Feature #11358

Set relevant check_interval and retry_interval for hosts and services

Added by bertagaz 2016-04-20 03:02:04 . Updated 2016-04-27 03:22:26 .

Status:
Resolved
Priority:
Normal
Assignee:
Category:
Infrastructure
Target version:
Start date:
2016-04-20
Due date:
% Done:

100%

Feature Branch:
Type of work:
Sysadmin
Blueprint:

Starter:
Affected tool:
Deliverable for:
268

Description

So far we’ve used import generic-service and import generic-host, which set the same check_interval and retry_interval for every services and hosts. These are a bit too short and not always relevant. We should set them to something that makes more sense.


Subtasks


History

#1 Updated by bertagaz 2016-04-20 03:35:31

  • % Done changed from 0 to 20

Set the check_interval to 5 minutes, and the retry_interval to 2 minutes for every hosts in commit puppet-tails:44a5a30. As the max_check_attempts is set to 3 by default, we should be notified after 6 minutes if a host is down (max_check_attempts * retry_interval). Previously the settings were 1 minutes and 30 seconds respectively, which sounded a bit low and intense to me.

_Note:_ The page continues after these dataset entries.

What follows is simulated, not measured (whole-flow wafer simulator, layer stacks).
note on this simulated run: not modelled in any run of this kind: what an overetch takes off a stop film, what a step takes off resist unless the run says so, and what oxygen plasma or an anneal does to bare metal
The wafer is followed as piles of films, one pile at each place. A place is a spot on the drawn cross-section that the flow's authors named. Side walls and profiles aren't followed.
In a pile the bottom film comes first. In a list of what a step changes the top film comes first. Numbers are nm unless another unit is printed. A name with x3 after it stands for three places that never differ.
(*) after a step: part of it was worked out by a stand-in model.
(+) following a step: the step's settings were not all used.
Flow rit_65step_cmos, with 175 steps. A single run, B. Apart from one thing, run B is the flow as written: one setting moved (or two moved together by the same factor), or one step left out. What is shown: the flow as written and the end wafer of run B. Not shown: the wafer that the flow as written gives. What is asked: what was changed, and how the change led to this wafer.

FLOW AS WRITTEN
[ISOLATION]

#2 Updated by bertagaz 2016-04-20 05:00:21

  • Assignee changed from bertagaz to intrigeri
  • % Done changed from 20 to 70
  • QA Check set to Ready for QA

I’ve set up the check_interval (c below) and retry_interval (r below) for the various services:

  • disks: c=12h and r=5m
  • apt: c=6h and r=5m
  • http: c=15m and r=5m
  • memory: c=10m and r=2m
  • torbrowser_archive: c=10m and r=2m
  • rsync: c=10m and r=2m
  • ssh and sftp accounts: c=10m and r=2m
  • whisperback: c=10m and r=2m

What do you think about that?

Also I think it will probably helps the HTTP checks to be a bit more stable, given they will be check less often.

#3 Updated by bertagaz 2016-04-20 06:44:50

  • blocks Feature #9484: Deploy the monitoring setup to production added

#4 Updated by bertagaz 2016-04-20 06:55:55

bertagaz wrote:
> Also I think it will probably helps the HTTP checks to be a bit more stable, given they will be check less often.

This means we’ll have to check how the HTTP checks are behaving with this changes (see Feature #8650#note-25)

#5 Updated by intrigeri 2016-04-25 04:25:26

  • Assignee changed from intrigeri to bertagaz
  • QA Check changed from Ready for QA to Dev Needed

> I’ve set up the check_interval (c below) and retry_interval (r below) for the various services:

> * disks: c=12h and r=5m
> * apt: c=6h and r=5m

Sounds good.

> * http: c=15m and r=5m

So, we’ll learn after 15 (best case) to 30 (worst case) minutes if one of our HTTP services is down. A lot of our stuff (e.g. CI, image building, additional software packages feature) depends on our various HTTP services to be up, so this feels too relaxed to me. I would say c=5m and r=100s so that the notification is triggered between 5 and 10 minutes after the outage starts.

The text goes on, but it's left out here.